2 moose sitting in a tree, suddenly there came a boat and landed in the tree next to them, then said one of the moose, he probably lives there

What's the difference between a lamp?

Two muffins are sitting next to each other in the dessert. A hungry man passes, takes a look at the muffins lifts his shoulders and walks away. The next day a camel walks by and eats one of the muffins. The camel dies instantly, apparently the muffin was poisoned. The now not so hungry and lost man looks at the dead camel and noticed the zoo is almost closing now. So he left in a hurry, to cook for his family.

A man on an airplane is extremely frustrated by a small, screaming child. He puts on his headphones and listens to music.

Why did Timmy masticate in front of everyone at the dinner table? If he hadn't, he would have choked on large chunks of food.

What's worse than getting raped by a bear? Getting raped by two bears.

Patrick, I just thought of something funnier than 24. Lemme hear it. 25.

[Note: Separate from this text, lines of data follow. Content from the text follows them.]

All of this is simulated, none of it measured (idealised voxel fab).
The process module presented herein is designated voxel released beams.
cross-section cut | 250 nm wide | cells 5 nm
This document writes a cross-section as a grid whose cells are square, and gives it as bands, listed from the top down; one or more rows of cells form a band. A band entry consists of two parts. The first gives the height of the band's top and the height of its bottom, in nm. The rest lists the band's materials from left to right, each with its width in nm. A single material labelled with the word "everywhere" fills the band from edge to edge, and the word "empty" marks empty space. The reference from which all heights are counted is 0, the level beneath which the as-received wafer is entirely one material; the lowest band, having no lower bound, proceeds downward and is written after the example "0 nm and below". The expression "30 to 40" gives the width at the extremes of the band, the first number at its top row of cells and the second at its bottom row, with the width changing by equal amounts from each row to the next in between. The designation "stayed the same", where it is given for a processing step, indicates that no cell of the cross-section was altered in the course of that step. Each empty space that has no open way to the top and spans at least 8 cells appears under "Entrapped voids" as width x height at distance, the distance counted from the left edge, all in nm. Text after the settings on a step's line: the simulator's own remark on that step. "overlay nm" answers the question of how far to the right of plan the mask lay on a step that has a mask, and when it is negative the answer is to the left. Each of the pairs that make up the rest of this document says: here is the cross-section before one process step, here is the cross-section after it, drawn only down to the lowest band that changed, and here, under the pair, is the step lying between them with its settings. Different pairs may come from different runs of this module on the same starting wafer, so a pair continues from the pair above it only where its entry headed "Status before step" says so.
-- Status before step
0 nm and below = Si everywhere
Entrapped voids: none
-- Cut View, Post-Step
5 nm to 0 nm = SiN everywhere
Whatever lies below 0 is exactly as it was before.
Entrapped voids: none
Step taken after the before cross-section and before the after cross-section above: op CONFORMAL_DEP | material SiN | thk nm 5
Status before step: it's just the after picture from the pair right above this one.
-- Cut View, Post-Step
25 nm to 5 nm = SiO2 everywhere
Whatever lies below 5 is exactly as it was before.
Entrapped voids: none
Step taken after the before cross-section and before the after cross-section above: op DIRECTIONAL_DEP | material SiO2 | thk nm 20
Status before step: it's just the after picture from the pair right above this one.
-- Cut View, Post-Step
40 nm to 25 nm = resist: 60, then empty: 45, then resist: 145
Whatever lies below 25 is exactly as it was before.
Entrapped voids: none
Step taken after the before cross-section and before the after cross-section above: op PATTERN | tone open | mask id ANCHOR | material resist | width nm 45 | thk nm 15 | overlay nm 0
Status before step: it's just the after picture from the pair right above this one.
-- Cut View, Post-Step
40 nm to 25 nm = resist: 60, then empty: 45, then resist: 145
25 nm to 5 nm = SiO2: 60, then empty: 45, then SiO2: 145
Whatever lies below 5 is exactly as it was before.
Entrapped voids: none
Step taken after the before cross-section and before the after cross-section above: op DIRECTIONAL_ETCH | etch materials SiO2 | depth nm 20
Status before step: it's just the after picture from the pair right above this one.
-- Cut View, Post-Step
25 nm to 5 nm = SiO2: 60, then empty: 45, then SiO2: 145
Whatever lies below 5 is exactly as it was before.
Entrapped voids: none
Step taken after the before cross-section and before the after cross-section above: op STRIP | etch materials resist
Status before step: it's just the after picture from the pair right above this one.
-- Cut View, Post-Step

If a man shouts in a forest and there is no woman around to hear him, is he still wrong? He could be, he could not be. It really depends on what he says. The greater concern is that he's shouting alone in the forest. Either he's in trouble or he has a major psychology disorder.

An asian woman was driving along the freeway one day when a police officer pulled her over and arrested her, The officer arrested her because she had killed her husband 5 years ago and she thought she had gotten away with it.

Humpty Dumpty sat on a wall Humpty Dumpty had a great fall, He cracked his skull and died on impact. He will be missed.

The cow's name was Friday, But can you guess what day it died? Monday, it had a fun weekend with its family before it was brutally slaughtered.

What sound does a baby in a blender make? I don't know, I was too busy masturbating.

Knock knock! Who's there? Your mother. Oh, hi Mom! Come in!

What is an Indian's favourite country? North Currya

Knock knock. Who's there? Tim. Tim who? Tim Smith.

How many babies does it take to paint a wall? depends on how hard you throw them

How do you blindfold an asian? With a blindfold.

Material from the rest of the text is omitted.